Mihoko Shimano, Hiroki Okawa, Yuta Asano, Ryoma Bise, Ko Nishino, and Imari Sato
National Institute of Informatics, Tokyo Institute of Technology, and Drexel University
Visual recognition of wet surfaces and their degrees of wetness is important for many computer vision applications. It can inform slippery spots on a road to autonomous vehicles, muddy areas of a trail to humanoid robots, and the freshness of groceries to us. In the past, monochromatic appearance change, the fact that surfaces darken when wet, has been modeled to recognize wet surfaces. In this paper, we show that color change, particularly in its spectral behavior, carries rich information about a wet surface. We derive an analytical spectral appearance model of wet surfaces that expresses the characteristic spectral sharpening due to multiple scattering and absorption in the surface. We derive a novel method for estimating key parameters of this spectral appearance model, which enables the recovery of the original surface color and the degree of wetness from a single observation. Applied to a multispectral image, the method estimates the spatial map of wetness together with the dry spectral distribution of the surface. To our knowledge, this work is the first to model and leverage the spectral characteristics of wet surfaces to revert its appearance. We conduct comprehensive experimental validation with a number of wet real surfaces. The results demonstrate the accuracy of our model and the effectiveness of our method for surface wetness and color estimation
Wetness and Color from A Single Multispectral Image
M. Shimano, H. Okawa, Y. Asano, R. Bise, K. Nishino, and I. Sato,
in Proc. of Conference on Computer Vision and Pattern Recognition CVPR’17, Jul., 2017. (Oral)
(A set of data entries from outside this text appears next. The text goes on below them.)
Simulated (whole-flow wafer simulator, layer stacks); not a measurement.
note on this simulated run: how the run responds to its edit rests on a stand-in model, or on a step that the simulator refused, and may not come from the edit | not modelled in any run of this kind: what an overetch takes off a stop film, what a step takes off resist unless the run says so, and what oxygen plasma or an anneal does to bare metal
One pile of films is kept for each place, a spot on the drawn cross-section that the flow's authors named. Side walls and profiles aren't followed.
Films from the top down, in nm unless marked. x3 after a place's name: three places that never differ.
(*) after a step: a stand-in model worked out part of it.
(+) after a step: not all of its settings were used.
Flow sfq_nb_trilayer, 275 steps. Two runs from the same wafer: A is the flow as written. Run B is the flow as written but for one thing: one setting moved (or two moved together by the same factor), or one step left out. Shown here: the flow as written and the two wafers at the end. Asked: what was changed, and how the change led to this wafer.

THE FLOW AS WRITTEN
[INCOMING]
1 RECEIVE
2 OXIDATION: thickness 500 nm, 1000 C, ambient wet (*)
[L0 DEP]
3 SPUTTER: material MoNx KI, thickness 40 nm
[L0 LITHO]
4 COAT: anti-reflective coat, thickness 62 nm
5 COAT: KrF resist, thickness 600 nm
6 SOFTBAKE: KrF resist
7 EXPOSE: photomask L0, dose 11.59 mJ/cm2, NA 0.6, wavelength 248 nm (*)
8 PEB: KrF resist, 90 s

[ paper ][ project ][ talk ]
Overview
There are two fundamental components to this appearance change. The first is the decreased intensity across the spectrum, whose magnitude is proportional to the degree of wetness. This monochromatic characteristic of wet surface appearance has been modeled and used for recognition and image synthesis in the past. Perhaps less known is the second characteristic appearance change of wet surfaces: the effect of water (liquid) absorbed by the surface on its spectral behavior. The spectral distribution of a wet surface region becomes sharper than that of a dry region with the same surface color. As we show in this paper, this is due to the complex interplay of light absorption and multiple scattering inside the surface. Although this important spectral characteristic of wet surfaces has been empirically studied for image synthesis, to our knowledge, it has not been rigorously modeled in the past. In this paper, we derive a comprehensive spectral appearance model of wet surfaces. We specifically focus on the general appearance change induced by liquid absorbed in the surface itself. Our model explains both the monochromatic darkening and spectral sharpening of wet surfaces. It also rigorously relates the degree of surface wetness to its appearance change. Collectively, the model enables the recovery of the degree of wetness and the original (dry) surface color from a single observation.
Results
Our model lends itself to a simple yet powerful method for recovering the surface wetness and original color from a single observation. We show that we can recover a spatial map of surface wetness and the original (dry) spectral distribution from a single multispectral image. The recovered wetness is absolute if there are completely dry and completely wet points of the same material in the image. It becomes relative to the driest or wettest point if neither are present. Experimental results of surface wetness and color recovery for various real-world surfaces: felt-green, felt-blue, cotton-red, cotton-green, and gauze-blue. (a) Input image. (b) A 3D γ map showing the spatial distribution of the degree of wetness. (c) Graphs for intensity (red), γw (blue) along the black line of (a), and the inverse intensity (magenta). (d) Visualization of recovered dry spectral distribution matrix A (upper) and multiple scattering liquid (water) absorption matrix B (bottom), where the plots on the left show the spectral distributions for single scattering (i.e., first column of the matrices). (e) Comparison of the input multispectral distribution and the recovered distribution using estimated model parameters for dry and saturated surfaces, where the horizontal axis is the wavelength and vertical axis is the magnitude.
We also demonstrate that we can recover the underlying texture and spatial wetness of a wet textured surface. The left three columns have red wine split on textured cloth. The recovered spatial wetness and dry texture (albedo) agree well with what we would expect from the input image.